Thursday, January 26, 2012

Kiyomizu-dera

Kiyomizu-dera is a Buddhist Temple located on the East side of Kyoto, between the Silver Temple and the train station.  It was our last tourist stop in Kobe, and we got their in late afternoon as the sun was beginning to set.  This was the site that Theresa wanted most to see; she had gotten a Facebook message on the "100 places to see before you die", and the Kiyomizu-dera was on the list along with the Golden temple.  We were a bit worried that the temple would be closed, since everything in Kyoto, it seems, closes at 4:00 pm.   We felt a lot more hopeful when we saw the throngs of people trudging up the narrow road towards the entrance.
Kiyomizu-dera hangs on the side of a mountain.  It appears to be suspended in mid-air.  To me, the mention of "Buddhist Temple" has always conjured mental images of Shangri-la or mountaintop retreats in Tibet.  Kiyomizu-dera fits that stereotype.
 
The temple complex is old;  the site dates back about 1400 years.  The current structures are not that old - most were built about 400 years ago.  Though not ancient, that still makes them pretty darned old. 
Though it was January 7, most of the temple's visitors were still celebrating their New Year rituals.  People were getting their fortunes told, and rubbing statues for good luck, and throwing coins toward the temple's altars.  The temple has evidently built up a lot of it's own, special rituals over the years.   It has an assortment of little shrines, each with a specialized purpose of bringing luck of finding fortune, finding love, or improving one's love-related skills.

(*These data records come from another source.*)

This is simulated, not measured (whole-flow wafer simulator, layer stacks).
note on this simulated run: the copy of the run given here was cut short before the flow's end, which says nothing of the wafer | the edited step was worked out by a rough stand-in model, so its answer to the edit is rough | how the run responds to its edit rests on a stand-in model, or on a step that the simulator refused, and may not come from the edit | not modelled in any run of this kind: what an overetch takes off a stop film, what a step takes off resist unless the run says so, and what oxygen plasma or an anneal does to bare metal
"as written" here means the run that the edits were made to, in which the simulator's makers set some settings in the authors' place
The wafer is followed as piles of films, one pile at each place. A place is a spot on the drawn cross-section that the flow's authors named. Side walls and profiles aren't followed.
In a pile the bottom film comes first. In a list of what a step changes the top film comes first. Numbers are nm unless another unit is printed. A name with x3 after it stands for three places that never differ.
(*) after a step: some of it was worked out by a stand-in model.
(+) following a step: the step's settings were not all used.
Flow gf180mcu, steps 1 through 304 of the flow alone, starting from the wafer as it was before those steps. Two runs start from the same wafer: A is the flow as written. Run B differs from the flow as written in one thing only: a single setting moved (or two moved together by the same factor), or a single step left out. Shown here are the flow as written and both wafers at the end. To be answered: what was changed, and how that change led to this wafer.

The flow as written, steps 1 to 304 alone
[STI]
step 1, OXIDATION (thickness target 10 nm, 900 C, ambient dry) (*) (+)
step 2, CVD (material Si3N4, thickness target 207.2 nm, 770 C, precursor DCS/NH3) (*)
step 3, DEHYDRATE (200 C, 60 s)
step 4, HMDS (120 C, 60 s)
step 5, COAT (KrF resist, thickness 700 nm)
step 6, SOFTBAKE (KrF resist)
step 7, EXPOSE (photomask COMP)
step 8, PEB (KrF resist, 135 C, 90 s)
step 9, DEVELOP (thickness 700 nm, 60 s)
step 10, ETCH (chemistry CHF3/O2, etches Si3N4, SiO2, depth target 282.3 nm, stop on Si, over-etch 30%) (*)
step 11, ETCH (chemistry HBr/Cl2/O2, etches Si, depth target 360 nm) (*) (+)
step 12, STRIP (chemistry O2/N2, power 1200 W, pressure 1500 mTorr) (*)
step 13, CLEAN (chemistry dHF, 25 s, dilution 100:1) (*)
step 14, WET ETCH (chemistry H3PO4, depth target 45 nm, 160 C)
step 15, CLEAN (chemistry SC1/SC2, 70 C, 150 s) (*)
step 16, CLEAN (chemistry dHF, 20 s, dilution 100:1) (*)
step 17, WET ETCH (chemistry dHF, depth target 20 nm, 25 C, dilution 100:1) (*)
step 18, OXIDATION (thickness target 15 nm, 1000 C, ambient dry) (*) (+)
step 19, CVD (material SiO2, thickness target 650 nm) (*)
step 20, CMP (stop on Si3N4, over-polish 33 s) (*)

I'm not really sure what the photo above shows.  I believe these little wooden tablets contain prayers of some sort.  The photo below shows the "thousand stone Buddhas".  These, and any other image of a Buddha, were all dressed in their colorful New Year's garb.  (Again, I'm not sure what this symbolizes.  It looks as if they are all wearing baby bibs.)
Some of the visitors, too, were traditionally dressed.  You can see a group of young ladies below in their kimonos.  They are in the process of obtaining their fortunes for the year.  The lady in the white-dotted-blue kimono is shaking a wooden cylinder filled with sticks.  Out will come a numbered stick.  The stick will be traded for a likewise numbered piece of paper.  Whatever fortune is written on the paper will, supposedly, be her's for the coming year.
The temple site was originally chosen because of a natural, and now sacred, waterfall - the Otowa waterfall.  The waters are now channeled to a pavilion where the visitors can catch them in tin cups and drink for good fortune.  You can see these water-catchers in the photo below, at the left-hand side.